# An Introduction to IRR and NPV

[latexpage] There are six key methods used to evaluate projects and decide whether the company should accept them: (1) net present value (NPV), (2) internal rate of return (IRR), (3) modified internal rate of return (MIRR), (4) profitability index (PI), (5) payback, and (6)discounted payback. Each will be explained and evaluated as follows.

The most important evaluation method for capital budgeting is the project’s net present value. NPV is the sum of the present values of all expected cash flows if a project is run.

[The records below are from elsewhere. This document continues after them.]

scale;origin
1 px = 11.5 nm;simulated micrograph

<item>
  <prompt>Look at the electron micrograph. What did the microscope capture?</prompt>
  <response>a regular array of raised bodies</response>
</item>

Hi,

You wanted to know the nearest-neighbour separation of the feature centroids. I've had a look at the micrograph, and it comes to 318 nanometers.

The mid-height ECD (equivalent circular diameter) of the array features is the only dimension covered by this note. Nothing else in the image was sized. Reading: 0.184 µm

$NPV = CF_0 + \frac{CF_1}{(1+k)^1}+\,\frac{CF_2}{(1+k)^2}+\dots+\frac{CF_n}{(1+k)^n}=CF_0 + \sum_{t=1}^{n}{\frac{CF_t}{(1+k)^t}}\$

Here, CF0 is the initial cash outflow for the project at the beginning of the investment; CFt is the after-tax cash flow at period t and k is the required rate of return. For example, if a company has \$1000 cash outflow at time 0, and \$500, \$400, \$300, \$200 cash inflow from time 1 to time 4 respectively. At the 10% cost of capital, the project’s NPV is \$147.12. The equation is following:

$NPV = -1000 + \frac{500}{(1.10)^1}+\,\frac{400}{(1.10)^2}+\,\frac{300}{(1.10)^3}+\,\frac{200}{(1.10)^4}=\ \147.12$

Since NPV equals to \\$147.12 which is greater than zero, we accept this project. If the NPV is less than zero, which means the project is lose money, we should reject this project. A positive NPV project means the firm will gain money in the future, a negative NPV project indicates a loss for a firm’s investment, and a zero NPV project has no effect on shareholders’ wealth.

Independent projects are the projects that are unrelated to each other. For example, if project A and project B are independent projects, and both of them are profitable, then the company will accept both of them. If the project is mutually exclusive, then the company should choose the one that has higher NPV. Mutually exclusive means that if one project is accepted, the other must be rejected.

IRR (internal rate of return) is defined as the discount rate that makes the NPV equal to zero.

$CF_0 + \frac{CF_1}{(1+IRR)^1}+\,\frac{CF_2}{(1+IRR)^2}+\dots+\frac{CF_n}{(1+IRR)^n}=0$

$NPV= \sum_{t=0}^{n}{\frac{CF_t}{(1+IRR)^t}}=0$

Using the same example above, the equation is:

$-1000 + \frac{500}{(1+IRR)^1}+\,\frac{400}{(1+IRR)^2}+\frac{300}{(1+IRR)^3}+\,\frac{200}{(1+IRR)^4}=0$

The concluded IRR is 17.80% (using a financial calculator). Since the IRR equals to 17.80% which is greater than cost of capital (10%), we should accept this project. If the IRR is lower than the cost of capital, we should reject the project.